Compare values in a list to previous and following value

Question

I am attempting to write a simple set of instructions to return the index of a peak in a set of data. In my actual data set I have multiple peaks (so simply finding the max or min values is not sufficient). For my purposes, I can define a peak as any value that is less than the value before in and also less than the value following in (I am looking for negative peaks).

I have a sort of working example but it fails if there are two identical numbers in the list.

mylist = [10, 8, 5, 3, 1, 3, 4]
min =[]
for i in mylist[1:-1]: # the pre and post comparison means I have to start from item 2 to second last item
    pre = mylist.index(i)-1
    post = mylist.index(i)+1
    print('current i', i)
    print('index', pre, post)
    print('values pre post', mylist[pre], mylist[post])
    if i < mylist[pre] and i< mylist[post]:
       print('true')
       min.append(mylist.index(i))
    print('min=', min)

This seems to work until it gets to the second '3' (at position 5) in the list in which case it evaluates it against the values either side of the first '3'

....
current i 1
index 3 5
values pre post 3 3
true
current i 3
index 2 4
values pre post 5 1
min= [4]

As you can see it correctly finds that the value after '1' is '3' but I think its basically saying the value at index 5 = 3 so what values are either side of 3 and then reading the first 3. In my head this seems like it should be trivial, but am flummoxed. My searches and the suggested questions when writing this didn't flag any duplicates, but I would be amazed if I'm the first person this has happened to...
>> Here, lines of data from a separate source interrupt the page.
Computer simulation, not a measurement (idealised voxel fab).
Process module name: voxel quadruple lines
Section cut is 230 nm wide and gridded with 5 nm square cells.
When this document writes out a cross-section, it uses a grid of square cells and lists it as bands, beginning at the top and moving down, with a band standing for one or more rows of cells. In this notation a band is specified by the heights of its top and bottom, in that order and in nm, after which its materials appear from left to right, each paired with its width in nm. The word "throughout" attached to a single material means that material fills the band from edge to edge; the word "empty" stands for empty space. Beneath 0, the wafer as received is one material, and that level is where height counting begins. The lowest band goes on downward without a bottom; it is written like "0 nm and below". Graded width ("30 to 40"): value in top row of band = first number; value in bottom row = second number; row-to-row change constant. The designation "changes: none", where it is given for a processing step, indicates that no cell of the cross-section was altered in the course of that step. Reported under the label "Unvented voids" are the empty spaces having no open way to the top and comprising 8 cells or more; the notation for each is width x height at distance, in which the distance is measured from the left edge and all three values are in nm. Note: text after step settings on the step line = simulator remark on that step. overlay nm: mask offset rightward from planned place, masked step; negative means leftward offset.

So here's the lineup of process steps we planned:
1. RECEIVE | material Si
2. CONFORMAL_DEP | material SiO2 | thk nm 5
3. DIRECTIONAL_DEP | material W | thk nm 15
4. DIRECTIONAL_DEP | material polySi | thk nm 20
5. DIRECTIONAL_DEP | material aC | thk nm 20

(also for explanation, I was using scipy find_peaks but it doesn't work for my purposes. If the final data points are rising it identifies the last data point as a peak. e.g. [... 11, 12, 13, 14, 15] it would identify '15' as a peak, which it may not be).

Answer 1

I faced the same issue when I tried to iterate through mylist[1:-1]

Since you need the indices for preceding element in the first iteration and succeeding element in the last iteration, the code will miss locating some values and push 'IndexError: list index out of range error as well. Also, you are writing a lot of code to correlate index, value at each iteration, that is inbuilt in the enumerate(list) function

Below code works okay and gets you what you need:

mylist = [10, 8, 5, 3, 1, 3, 4]
peak = []     # min is a python keyword, so it is advised that you don't define it as a variable, we'll use peak to list all min values

# While iterating through indices and values, use enumerate
for i,x in enumerate(mylist):       # iterate through all indices
    if i == 0 or i == (len(mylist)-1):  # pass the first and last index
        pass
    else:
        pre = mylist[i-1]               # use the index variable i to locate pre 
        post = mylist [i+1]             # and post
        print ("Selected list >> Pre: {}, Index: {}, Post: {}".format(pre,x,post)) # updated the print line to make it more readable
        if pre > x < post:              # check if current element is between pre and post
            print ("True")
            peak.append(x)              # append to peak list if true
print (peak)

[Out]: 
Selected list >> Pre: 10, Index: 8, Post: 5
Selected list >> Pre: 8, Index: 5, Post: 3
Selected list >> Pre: 5, Index: 3, Post: 1
Selected list >> Pre: 3, Index: 1, Post: 3    # Peak found
True                                          # Print true
Selected list >> Pre: 1, Index: 3, Post: 4
[1]                                           # only 1 peak in the list

Let me know if you're happy with the code.

Answer 2

If you're willing to use numpy and scipy, you can use scipy.argrelextrema on a numpy array to get a local minimum (after https://stackoverflow.com/a/13491866/3651127):

import numpy as np
from scipy.signal import argrelextrema

mylist = [10, 8, 5, 3, 1, 3, 4]
x = np.array(mylist)

# for local minima
argrelextrema(x, np.less)

which returns:

(array([4], dtype=int64),)